Scholarship centered on innovation is not necessarily innovative. In complete contrast with other fields of architectural research, the study of the digital in architecture has been until recently marked by a certain indifference towards the necessity to challenge the traditional privilege given to Western thought and achievements. Indeed, most historical accounts begin with the seminal role played by British and American early developments in computing before envisaging episodes like the creation of the Land Use and Built Form Studies at Cambridge University in 1967, or the launch of the Paperless Studio at Columbia University in the 1990’s. This Western-centric and decidedly Northern orientation often extends to contemporary studies of digital architecture and robotic fabrication, as if technology obeyed concentric patterns of diffusion from selected centers to various undifferentiated peripheries.
The essays gathered in this volume by Daniel Cardoso Llach and Andrés Burbano question critically this received narrative in various ways. First, they enrich considerably the geography of the digital by showing for instance how institutions like the Architecture School of the University of Costa Rica was very early on permeated by a computational perspective that led to creative experiments in design pedagogy. Second, this collection of essays also reminds us that the circuits of innovation are far more complex than the centrifugal logic evoked above, that they involve processes of translation and reinterpretation that are often akin to a complete reinvention. As one of the studies reveals, Latin-American researches on digital fabrication follow specific agendas that differ from their Northern counterparts.
Above all, enlarging the scope is not only a matter of paying tribute to underrecognized contributions to the digital in architecture from a postcolonial perspective. It also offers key insights on how to envisage some of the most pressing issues today, such as the complex relations between traditional labor, on the one hand, digital modeling and fabrication, on the other. Looking closely at how the contemporary realization of Indian temples involves both the hands of sculptors and CNC machinery, or paying attention to the digital potential of the craft practice of wire-bending in Trinidad and Tobago, may inspire more creative scenarios for the future of digital fabrication than the neo-Ruskinian vision of the designer as maker or the nostalgia of the craftsman that are currently being discussed based on essays like Lars Spuybroek’s The Sympathy of Things and Richard Sennett’s The Craftsman.
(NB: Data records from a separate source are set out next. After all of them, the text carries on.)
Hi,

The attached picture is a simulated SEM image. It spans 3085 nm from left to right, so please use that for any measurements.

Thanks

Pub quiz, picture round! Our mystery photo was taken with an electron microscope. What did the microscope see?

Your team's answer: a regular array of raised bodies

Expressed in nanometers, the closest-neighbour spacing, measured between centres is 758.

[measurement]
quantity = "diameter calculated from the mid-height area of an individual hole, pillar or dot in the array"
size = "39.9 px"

The Other Computations evoked in this volume should remind us of two essential features of the digital. First, that as much as a series of technologies, it appears as a culture whose actors are far more numerous than what has been generally supposed. Things did not happen only at the University of Cambridge, Columbia University, or MIT. The global South has been part of the story, and this has been the case a long time prior to the rise of Indian software engineers or Latin-American digital designers. Second, as a culture, the digital should not be approached as an external factor impacting architecture from the outside. The notion of co-production mobilized by science and technology studies (STS) scholar Sheila Jasanoff is probably better suited when trying to understand its relation to a domain like design. Thus, the essays gathered here force us to challenge not only received narratives but also reassuringly straightforward, but by the same token simplistic, explanations.